LA Business Journal

Local company to build first ethanol plant using sugar cane as feedstock.

California Ethanol and Power has electrifying plans for the crop.

By HOWARD FINE Staff Reporter

AManhattan Beach company is attempting to build the first-ever ethanol plant in the U.S. that uses sugar cane as feedstock. California Ethanol and Power is planning to build the $650 million plant on a 160-acre parcel in the Imperial Valley. It’s part of a larger $1.1 billion project that also includes crafting agreements cumulatively worth more than $100 million with local Imperial Valley farmers to grow the sugar cane for the ethanol plant and an agreement with a major farming cooperative to market the ethanol once it’s produced.

Assuming the company obtains the financing it’s seeking for the project, it hopes to have the plant up and running by late 2025, producing about 68 million gallons of ethanol annually and, as byproducts, generating about 49 megawatts of electricity and roughly 740 million gallons of biomethane that can be transported through pipelines to ultimately heat businesses and homes.

In addition, the plant would produce about 200,000 tons of carbon dioxide gas that the company intends to capture and then sell to companies needing CO2 emission offsets.

“We will be producing the lowest-carbon ethanol at commercial scale in the U.S.,” said David Rubenstein, California Ethanol and Power’s chief executive. “We will be supplying into the California market the ethanol that helps fuel companies meet the state’s low-carbon fuel standard.”

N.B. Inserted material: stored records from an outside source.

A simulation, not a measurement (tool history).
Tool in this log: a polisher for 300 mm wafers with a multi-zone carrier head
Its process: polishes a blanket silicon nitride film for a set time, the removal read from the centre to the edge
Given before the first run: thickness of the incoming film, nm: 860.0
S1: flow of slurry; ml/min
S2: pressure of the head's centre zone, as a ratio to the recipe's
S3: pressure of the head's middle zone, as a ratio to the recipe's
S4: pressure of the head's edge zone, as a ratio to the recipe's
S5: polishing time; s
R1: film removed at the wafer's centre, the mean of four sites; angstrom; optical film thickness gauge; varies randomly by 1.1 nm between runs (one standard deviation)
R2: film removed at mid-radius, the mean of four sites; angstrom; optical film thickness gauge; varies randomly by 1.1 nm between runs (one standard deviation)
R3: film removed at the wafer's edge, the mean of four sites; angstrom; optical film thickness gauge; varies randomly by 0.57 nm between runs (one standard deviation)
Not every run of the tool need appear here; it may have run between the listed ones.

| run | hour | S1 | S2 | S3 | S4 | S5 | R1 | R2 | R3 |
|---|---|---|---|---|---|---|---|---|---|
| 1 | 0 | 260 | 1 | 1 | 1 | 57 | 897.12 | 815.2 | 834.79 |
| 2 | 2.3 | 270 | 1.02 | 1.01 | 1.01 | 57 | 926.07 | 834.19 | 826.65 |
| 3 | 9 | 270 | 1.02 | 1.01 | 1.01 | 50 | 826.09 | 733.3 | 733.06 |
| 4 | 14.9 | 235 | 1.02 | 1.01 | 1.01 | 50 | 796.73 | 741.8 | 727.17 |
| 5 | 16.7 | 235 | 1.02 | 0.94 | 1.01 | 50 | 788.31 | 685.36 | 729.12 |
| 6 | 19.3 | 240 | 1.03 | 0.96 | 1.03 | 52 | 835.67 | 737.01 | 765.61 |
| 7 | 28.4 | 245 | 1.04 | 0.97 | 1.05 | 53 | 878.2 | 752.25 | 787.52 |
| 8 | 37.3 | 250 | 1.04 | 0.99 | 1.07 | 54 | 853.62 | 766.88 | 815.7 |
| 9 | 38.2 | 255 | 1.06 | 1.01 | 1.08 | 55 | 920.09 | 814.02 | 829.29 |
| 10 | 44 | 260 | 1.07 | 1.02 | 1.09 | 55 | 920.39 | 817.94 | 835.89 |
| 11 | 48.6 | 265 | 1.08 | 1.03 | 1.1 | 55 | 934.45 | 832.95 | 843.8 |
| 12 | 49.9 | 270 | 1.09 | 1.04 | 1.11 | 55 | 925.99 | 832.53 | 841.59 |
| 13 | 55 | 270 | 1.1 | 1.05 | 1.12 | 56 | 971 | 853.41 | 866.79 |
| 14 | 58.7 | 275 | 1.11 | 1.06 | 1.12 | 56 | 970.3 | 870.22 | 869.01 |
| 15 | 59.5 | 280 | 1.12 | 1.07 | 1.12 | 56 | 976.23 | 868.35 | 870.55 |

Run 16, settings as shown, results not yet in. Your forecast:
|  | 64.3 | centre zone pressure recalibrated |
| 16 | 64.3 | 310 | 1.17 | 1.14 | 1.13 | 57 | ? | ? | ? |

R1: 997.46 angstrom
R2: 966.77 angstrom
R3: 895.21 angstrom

Rubenstein added that the project will help financially strapped Imperial Valley farmers and the overall Imperial Valley economy. In May, Imperial County’s unemployment rate was the highest in the state, at 11.4%. The poverty rate in 2019, the last year for which federal data was available, was roughly 24%.

“This project will give struggling farmers a viable crop option and bring economic development to one of the most economically challenged counties in the country,” Rubenstein said.

But those farmers could face another significant issue as they weigh whether to participate in the project: sugar cane requires a lot of water to produce. And while the Imperial Irrigation District that supplies water to farmers now has enough water to go around, the concern is that if the drought continues and water allocations shrink, water costs will go up and growing sugar cane may become a less attractive option.

“The question is, ‘Will the farmers be able to obtain enough water allocations to grow the sugar cane?’” said Surya Prakash, professor of hydrocarbon chemistry at USC and director of the USC Dornsife Loker Hydrocarbon Research Institute.

The sugar cane option

Rubenstein said the company has been growing sugar cane on about 100 acres of land in the Imperial Valley on a test basis for several years. “We have found that the water use was equivalent to the water used to grow alfalfa, which is the crop grown by many of the farmers we are seeking contracts with.”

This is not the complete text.